The Martyrdom of St John the Baptist

John the Baptist died a horrible death at the whim of a dictator. That fact alone makes him seem a very modern man, doesn’t it? But there was more to John than that, a side to him that is not so easy to accommodate to our times. He dared to confront evil and name it for what it was: ‘it is against the Law for you to have your brother Philip’s wife’. It is worth thinking about those words. How many clergy today would challenge a leading politician about his/her irregular marital situation? Wouldn’t we be more likely to say, it is no business of yours; steer clear of politics, and of the private life of individuals?

John’s criticism of Herod landed him in prison. Although that tells us something about Herod, it tells us even more about John. He was a man of great integrity, consumed with zeal for the holiness of the Lord’s name. That made him awkward, putting him everlastingly on the margin, yet many, including Herod, found him strangely attractive. He confused Herod, who had never encountered anyone remotely similar, and yet ‘he liked to listen to him’.
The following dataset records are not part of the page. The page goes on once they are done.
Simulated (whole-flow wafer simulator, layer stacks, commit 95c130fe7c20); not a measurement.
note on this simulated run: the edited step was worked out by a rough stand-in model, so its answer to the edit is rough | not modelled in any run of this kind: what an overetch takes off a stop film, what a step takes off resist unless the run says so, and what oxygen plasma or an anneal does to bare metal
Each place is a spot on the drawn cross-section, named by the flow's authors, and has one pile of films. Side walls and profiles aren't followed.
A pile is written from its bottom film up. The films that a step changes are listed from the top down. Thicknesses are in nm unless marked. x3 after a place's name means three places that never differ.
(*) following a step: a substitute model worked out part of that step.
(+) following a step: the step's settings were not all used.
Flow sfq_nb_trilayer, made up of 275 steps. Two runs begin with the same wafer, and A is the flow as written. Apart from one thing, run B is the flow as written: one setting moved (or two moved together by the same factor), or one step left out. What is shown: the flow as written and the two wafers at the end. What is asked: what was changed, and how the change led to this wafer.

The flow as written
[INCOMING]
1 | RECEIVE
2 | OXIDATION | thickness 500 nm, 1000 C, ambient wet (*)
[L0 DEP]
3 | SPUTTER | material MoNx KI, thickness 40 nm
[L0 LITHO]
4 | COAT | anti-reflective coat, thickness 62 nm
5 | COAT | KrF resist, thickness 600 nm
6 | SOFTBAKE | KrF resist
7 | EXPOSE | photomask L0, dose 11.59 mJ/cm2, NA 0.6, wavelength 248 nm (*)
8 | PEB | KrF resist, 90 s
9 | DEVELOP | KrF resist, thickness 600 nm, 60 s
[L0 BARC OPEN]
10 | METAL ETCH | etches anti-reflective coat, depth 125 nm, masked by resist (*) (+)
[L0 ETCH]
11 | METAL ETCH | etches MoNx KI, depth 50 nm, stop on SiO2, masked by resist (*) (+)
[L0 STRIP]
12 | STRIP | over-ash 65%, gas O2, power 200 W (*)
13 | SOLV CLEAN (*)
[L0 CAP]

Those of us who like to think we are believers are challenged by John. His integrity, his zeal, his courage and his compassion are all to be emulated. However, we do him an injustice if we forget the central fact about him: his joy at the nearness of his God. Slogging away for God may be admirable in its way, but joy, sheer unbounded delight in God and the things of God, brings us much closer to understanding the mystery of the Kingdom and the person of Jesus Christ our Lord. John’s fiery personality was lit up by that joy. At the end, that was all there was. ‘He must increase while I must decrease.’

Retreat
During the days of the community retreat, these blog posts are being automated and I won’t be entering into any dialogue in the comments section. However, I hope that won’t dissuade you from commenting!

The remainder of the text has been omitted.